Czech Up! Vol 2: We’d Be Happy (2018) review
Various Artists – Czech Up! Vol 2: We’d Be Happy (CD on Vampi Soul/2018)
This second volume of soul, funk, beat and psych from Czechoslovakia is bursting with more phenomenal tracks form behind the Iron Curtain that were originally released on the incredible Supraphon and Panton labels between 1968-1979.
Straightaway we get Olympic’s snappy, organ-driven stomper ‘Bláznivej Kiki’ (Supraphon, 1971), complete with some delicious guitar soloing! The horns are blazing to the forefront on Hana Ulrychová’s soulful shouter ‘A Co Má Bejt’ (Supraphon, 1971), full of fuzz guitars and frantic drumming! Fans of funky jazz will dig Mahagon’s booty-shaking ‘Prameny Poznání’, although its 1980 release (on Supraphon) technically falls outside the compiler’s remit. And Czech soul doesn’t get much better than Michal Prokop & Framus Five’s spot on (English) cover of the great Sam & Dave floor filler, ‘Hold On, I’m Coming’ (Supraphon, 1969).
The compilation’s title track comes from the Hollies-styled harmony pop group Beatings’ 1970 EP “Edice Mikrofóra”, while the late heart throb Valerie Čižmárová (1945-2004) raises goose pimples with her sweet and soulful ‘Byls Má Bój’, which could have worked perfectly as a James Bond theme song! The Blue Effect return from Vol. 1 with another proggy psych track from their Panton 1969 EP “Edice Mikrofóra”, ‘Snakes’ features more wah-wah guitar and Eastern melodies, although the operatic vocals may be an acquired taste! SHQ deliver another amazing jazzy soul strutter courtesy the snazzy organ-driven ‘V Oboře’ which also delivers a dreamy alto/tenor sax interplay. Sadly, many of the members have passed on, but the parent album Jazzové nebajiky (Panton, 1972) has been revived from original master tracks and is worth checking out (Happy Trails, 2016)!
Czechoslovakia’s longest-lasting group Synkopy 61 have actually been around since 1960 (and with almost the entire original lineup!) and ‘Bytost Podivná’ is a fine example of hard rock with prog overtones, including tribal drumming, fuzz guitars, strident harmonic choruses and several aboutface time changes! Fans of Deep Purple and Uriah Heep will love this one! In the mood for some Czech Dead-styled jamming with jazzy, Latin overtones? Then groove to the edit from the 16-minute ‘The Wizard’ from Jazz Q’s 1974 Symbiosis album and then hunt down a copy to experience the full effect. The 6 ½-minute excerpt included here is amazing!

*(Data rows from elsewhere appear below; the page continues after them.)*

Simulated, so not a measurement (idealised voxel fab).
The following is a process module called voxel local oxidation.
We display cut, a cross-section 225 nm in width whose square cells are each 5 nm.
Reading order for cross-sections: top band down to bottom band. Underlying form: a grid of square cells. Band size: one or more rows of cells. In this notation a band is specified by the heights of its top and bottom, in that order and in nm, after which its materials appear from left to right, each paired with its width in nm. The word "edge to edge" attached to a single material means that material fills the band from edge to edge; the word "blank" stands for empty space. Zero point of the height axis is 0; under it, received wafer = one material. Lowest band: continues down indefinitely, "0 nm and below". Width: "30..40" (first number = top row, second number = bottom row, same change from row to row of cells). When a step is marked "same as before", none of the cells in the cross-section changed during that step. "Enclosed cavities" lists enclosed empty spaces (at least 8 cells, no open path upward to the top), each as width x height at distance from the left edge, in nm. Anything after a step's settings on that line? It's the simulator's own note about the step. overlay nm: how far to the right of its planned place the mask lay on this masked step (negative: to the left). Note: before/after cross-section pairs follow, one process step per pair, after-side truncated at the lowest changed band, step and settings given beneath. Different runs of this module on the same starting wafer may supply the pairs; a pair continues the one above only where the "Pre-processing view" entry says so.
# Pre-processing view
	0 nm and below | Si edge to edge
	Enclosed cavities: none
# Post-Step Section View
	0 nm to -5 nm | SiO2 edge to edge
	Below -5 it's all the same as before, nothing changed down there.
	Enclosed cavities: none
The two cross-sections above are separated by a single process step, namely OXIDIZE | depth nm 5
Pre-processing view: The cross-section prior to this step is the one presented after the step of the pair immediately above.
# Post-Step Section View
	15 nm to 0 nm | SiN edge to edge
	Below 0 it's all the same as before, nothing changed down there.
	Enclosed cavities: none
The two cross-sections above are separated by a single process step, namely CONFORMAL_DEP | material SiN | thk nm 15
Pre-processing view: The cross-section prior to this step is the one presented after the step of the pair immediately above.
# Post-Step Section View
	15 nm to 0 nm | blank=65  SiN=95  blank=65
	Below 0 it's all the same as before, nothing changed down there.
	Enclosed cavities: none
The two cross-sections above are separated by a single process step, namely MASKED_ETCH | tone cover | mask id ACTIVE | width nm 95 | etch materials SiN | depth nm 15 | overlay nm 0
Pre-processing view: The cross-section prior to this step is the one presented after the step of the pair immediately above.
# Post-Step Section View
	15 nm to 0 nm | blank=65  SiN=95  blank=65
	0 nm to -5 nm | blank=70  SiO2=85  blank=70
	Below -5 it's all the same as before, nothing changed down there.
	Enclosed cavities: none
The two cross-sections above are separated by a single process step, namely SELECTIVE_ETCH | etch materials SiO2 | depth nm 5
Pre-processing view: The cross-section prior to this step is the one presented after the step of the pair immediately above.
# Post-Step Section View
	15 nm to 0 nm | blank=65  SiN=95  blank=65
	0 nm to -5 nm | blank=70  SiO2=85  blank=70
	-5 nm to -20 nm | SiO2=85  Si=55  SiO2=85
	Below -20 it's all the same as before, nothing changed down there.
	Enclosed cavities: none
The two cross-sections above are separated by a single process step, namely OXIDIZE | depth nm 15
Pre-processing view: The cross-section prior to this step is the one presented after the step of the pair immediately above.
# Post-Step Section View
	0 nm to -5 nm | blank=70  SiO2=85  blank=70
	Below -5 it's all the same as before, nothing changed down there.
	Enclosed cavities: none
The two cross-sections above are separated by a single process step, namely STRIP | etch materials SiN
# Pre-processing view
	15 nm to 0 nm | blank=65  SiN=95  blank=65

The multinational Vulkán featured the Greek Elefteriadu sisters, Martha and Tena, who pull out all the stops on the soul shouter ‘It’s Always Ever The Same’ with admittedly awkward English lyrics from an English music student studying in Brno at the time, Ian Lowes. Petr Novák was one of Czechoslovakia’s premiere heart throb, and his curiously-named backing band George & Beatovens [sic!] recorded numerous albums for Panton between 1969-71. ‘Zahrada za domem’ from Modlitba za Iásku (1971) is an eerie haunted house thriller with Sabbathian overtones. Flamengo’s funky ‘Zavrazdil Jsem Láaku’ (Supraphon, 1968) features both haunting vocals and tasty guitar licks. And if a Czech Janis Joplin is to your liking, then you’ll drop down on your knees and salute Eva Pilarová’s Czech-language version of ‘Piece of My Heart’, ‘Padni Na Kolena’ (Supraphon, 1970), which is quite spot-on if I say so myself!
More sultry females are in store with the Queen of Czech soul (alternately known as “lady soul” and “lady prog-funk”) Marie Rottrová, who pours her out all over ‘Tvůj Pŕítel Vítr’ (Supraphon, 1975), which again features some nifty guitar work and strident brass backing from the aforementioned Flamengo. The Soulmen won several awards as “Best Group of the 1st Czachoslovak Beat Festival” with their freakbeaty “Best Original Song” ‘I Wish I Were’ (Panton, 1968), but sadly disbanded soon after due to internal strife. Barnodaj is an enigma on this compilation, with their Maugli concept album (Supraphon, 1978) based on Kipling’s Jungle Book and opening with ‘Dzungle’, a late-period sitar-drenched headswirler! Finally, Czech pop sensation Hana Zagorová may be another oddity for this type of compilation, but her baroque pop B-side ‘Rokle’ (Supraphon, 1969) is a very worthy candidate for those female-centric compilations that feature hidden 60’s gems and makes a fine end to our musical journey through Czech prog, psych, beat, funk, and soul. I’m ready for Vol. 3!